More generally, the probe matrix itself represents a reduced system that is unknown a priori. It should be determined experimentally. Consider the angular distribution of \(e^{+}e^{-} \rightarrow \mu ^{+}\mu ^{-}\). Let \(\rho (e; \, {\hat{z}})\) describe electrons with parameters \(a_{e}, \, b_{e}\) colliding along the z axis. Let \(\rho (\mu ; \, {\hat{\ell }})\) describe muons with parameters \(a_{\mu }, \, b_{\mu }\) emerging along direction \({\hat{\ell }}\). A short calculation using Eq. (7) twice givesFootnote 7

$$\begin{aligned}&{3\over 4 \pi }\mathrm{tr} \left( \rho (e; \, {\hat{z}}) \rho (\mu ; \, {\hat{\ell }}) \right) \nonumber \\&\quad = {3\over 4 \pi } \left( {1\over 3} + 2 b_{e}b_{\mu } {\hat{\ell }} \cdot {\hat{z}}+ a_{e}a_{\mu }(({\hat{z}}\cdot {\hat{\ell }})^{2} -1/3) \right) , \nonumber \\&\quad = {3\over 4 \pi }\left( {1\over 3} + 2 b_{e}b_{\mu }\cos \theta + a_{e}a_{\mu } (\cos ^{2}\theta -1/3) \right) . \end{aligned}$$
(8)

Fitting experimental data will give \( a_{e}a_{\mu }\) and \(b_{e}b_{\mu }\). If lepton universality is assumed the probe \(\rho (\mu ; {\hat{\ell }})\) has measured the probe \(\rho (e; {\hat{z}})\).

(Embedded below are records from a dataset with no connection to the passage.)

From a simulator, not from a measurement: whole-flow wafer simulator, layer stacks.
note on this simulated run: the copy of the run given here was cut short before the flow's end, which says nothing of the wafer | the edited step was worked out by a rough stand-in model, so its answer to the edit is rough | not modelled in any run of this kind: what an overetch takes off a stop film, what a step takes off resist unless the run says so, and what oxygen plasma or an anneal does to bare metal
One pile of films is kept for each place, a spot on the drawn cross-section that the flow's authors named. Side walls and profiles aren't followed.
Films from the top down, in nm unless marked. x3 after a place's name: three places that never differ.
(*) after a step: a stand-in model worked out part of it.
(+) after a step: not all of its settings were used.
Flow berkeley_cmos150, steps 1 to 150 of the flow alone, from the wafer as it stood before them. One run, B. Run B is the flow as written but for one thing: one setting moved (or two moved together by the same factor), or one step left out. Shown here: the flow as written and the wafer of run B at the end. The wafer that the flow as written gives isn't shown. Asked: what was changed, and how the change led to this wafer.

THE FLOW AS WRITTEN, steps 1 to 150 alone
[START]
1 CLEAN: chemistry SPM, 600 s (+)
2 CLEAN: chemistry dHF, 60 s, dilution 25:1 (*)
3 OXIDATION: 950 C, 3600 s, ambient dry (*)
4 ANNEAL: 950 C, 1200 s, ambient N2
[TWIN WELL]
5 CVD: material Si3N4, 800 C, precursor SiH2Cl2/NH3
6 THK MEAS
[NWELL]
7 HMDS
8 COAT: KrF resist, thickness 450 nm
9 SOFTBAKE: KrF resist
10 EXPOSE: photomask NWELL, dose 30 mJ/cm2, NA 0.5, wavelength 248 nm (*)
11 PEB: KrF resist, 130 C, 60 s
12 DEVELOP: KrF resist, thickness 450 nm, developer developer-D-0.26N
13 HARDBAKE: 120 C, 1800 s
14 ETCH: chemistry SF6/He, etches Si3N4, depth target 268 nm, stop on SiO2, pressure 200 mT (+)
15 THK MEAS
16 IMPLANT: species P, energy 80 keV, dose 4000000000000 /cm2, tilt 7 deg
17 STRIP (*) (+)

2.4 How tomography works: \(\mathrm{d}N/\mathrm{d}\Omega \) as a function of \(\rho (\ell )\), \(\rho (X)\)

Let \({\hat{G}}_{\ell }\) be a set of probe operators, with expectation values \(\left\langle G_{\ell }\right\rangle =\mathrm{tr}(G_{\ell }\rho (X))\). The trace defines the Hilbert–Schmidt inner product of operators. The condition for operators (matrices) to be orthonormal is

$$\begin{aligned} \mathrm{tr}(G_{\ell }G_{k}) = \delta _{\ell k} \quad \text {orthonormal matrices}. \end{aligned}$$
(9)

There are \(N^{2}-1\) orthonormal \(N\times N\) Hermitian operators, not including the identity. When a complete set of probe operators has been measured, the density matrix is tomographically reconstructed from observables as

$$\begin{aligned} \rho (X) = \sum _{\ell } \, G_{\ell }\mathrm{tr}(G_{\ell }\rho ) = \sum _{\ell } \, G_{\ell } \left\langle G_{\ell }\right\rangle . \end{aligned}$$

For a pure state density matrix, there exists a basis \(\{ G_{\ell } \}\) such that only one term appears in the sum over \(\ell \). Then \(\rho _{\mathrm{pure}} =|\psi \rangle \langle \psi |,\) and \(|\psi \rangle \) is reconstructed as the eigenvector of \(\rho _{\mathrm{pure}}\).

Each orthogonal probe operator measures the corresponding component of the unknown system, and is classified by its transformation properties. For angular distributions the transformations of interest are rotations. \(\rho (\ell )\) contains tensors transforming like spin-0, spin-1 and spin-2. Each tensor of a given type is orthogonal to the others.

Organizing transformation properties simplifies things significantly. Recall the general form of \(\rho (\ell )\), from Eq. (7). The most general form for \(\rho (X)\) that is observable will have the same general expansion, with new parameters:

$$\begin{aligned} \text {Probe:} \qquad \rho _{ij}(\ell )&= {1\over 3}\delta _{ij} +b {\hat{\ell }} \cdot {\vec {J}}_{ij} +a U_{ij}({\hat{\ell }}); \quad \nonumber \\ \text {where} \quad U_{ij}({\hat{\ell }})&= {\delta _{ij} \over 3} -{\hat{\ell }}_{i}{\hat{\ell }}_{j} =U_{ji}(\ell ); \, tr(U(\ell )) =0; \end{aligned}$$
(10)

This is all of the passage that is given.